I grew up in the Deep South, which meant snow was a rare weather phenomenon. Anytime a meteorologist hinted at snow, we began what I could only describe now as a tribal ritual. If there was a superstition, song, or prayer that could possibly entice the snow to come, my sisters and I would do it. When I was a kid, there was one particular time snow was in the forecast. I wore my pajamas backwards, spit in the toilet, and prayed to God that snow would come. The next morning, I bolted to the window and saw nothing. No snow. My expectations were not met. 

Georgia’s lack of snow only crushed me for a moment. Still, I am uncomfortably familiar with unmet expectations. 

These words from Marilynne Robinson’s novel, Housekeeping, capture this feeling well: 

I hated waiting. If I had one particular complaint, it was that my life seemed composed entirely of expectation. I expected – an arrival, an explanation, an apology. There had never been one… just when I had got used to the limits and dimensions of one moment, I was expelled into the next and made to wonder again if any shapes hid in its shadows.[1]
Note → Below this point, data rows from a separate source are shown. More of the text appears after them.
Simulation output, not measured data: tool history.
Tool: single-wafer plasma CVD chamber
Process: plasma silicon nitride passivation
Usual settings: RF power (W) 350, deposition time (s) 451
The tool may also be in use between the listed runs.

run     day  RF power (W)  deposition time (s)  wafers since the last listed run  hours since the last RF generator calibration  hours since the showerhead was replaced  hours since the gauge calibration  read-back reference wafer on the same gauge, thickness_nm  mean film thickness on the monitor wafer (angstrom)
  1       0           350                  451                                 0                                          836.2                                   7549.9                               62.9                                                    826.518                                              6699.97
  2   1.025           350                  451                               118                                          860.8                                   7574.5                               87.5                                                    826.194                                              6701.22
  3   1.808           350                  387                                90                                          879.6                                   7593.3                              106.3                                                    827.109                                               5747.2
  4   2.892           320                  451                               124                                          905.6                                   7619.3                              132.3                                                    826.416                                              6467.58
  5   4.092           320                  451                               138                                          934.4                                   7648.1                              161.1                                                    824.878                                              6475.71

Robinson describes us all. From moment to moment, we ache to know if this time, our hopes will be satisfied. Am I finally going to get this job? Will this person show me favor and attention? Is this the year we will get pregnant? Will my paycheck be enough this time? Is this the end of my season of depression? 

I think of the Jews who were alive before Jesus was born. Each generation lived in expectation of the Messiah. They believed he would come, and yet they lived and died and nothing. 400 years of nothing. 

When the Messiah did come, the expectations of the Jewish people during his day were not met either. Where is the King to establish the physical throne again? Who is this mighty man who does not bear a sword? Is this the King of the Jews?

We are all familiar with the pain of an expectation crushed. We know Jesus has conquered death and brought us back into relationship with him. Yet we long and groan for his return (Romans 8). We pray, “Lord Jesus, come quickly!” And may we never cease that prayer. 

But what do we do until Jesus returns? How do we receive the blows of unmet expectations in daily life? 

We expect hope. 

That may sound like a cheap answer to a costly problem, but the very opposite is true. 

Hope is very, very costly. After all, it was hope that saved us. Hope came at an ugly price – the God-man slain for heinous crimes He did not commit. 

Jesus’s birth, life, death, burial, and resurrection brought hope to the hopeless. Not only that, but it made sense of our unmet expectations. 

God’s Spirit dwells within us and is our very source of hope. 

We do not know what shapes hide in the shadows. Though every expectation we have in this life could be unmet, we can hope in the only One who exceeds our expectations.

The answer to your expectations may be “no” forever, but all God’s eternal promises are “yes” in Jesus. 

“I consider that the sufferings of this present time are not worth comparing with the glory that is going to be revealed to us” (Romans 8:18). This is a promise to us. When the sufferings are upon us, this does not seem like the truth. Yet while we sigh and suffer now, we will breathe in His glory later.

This is our unseen hope, and we can expect it.  

Notes

  1. ^ Marilynne Robinson, Housekeeping (Picador Publishing, New York: 1980), 166.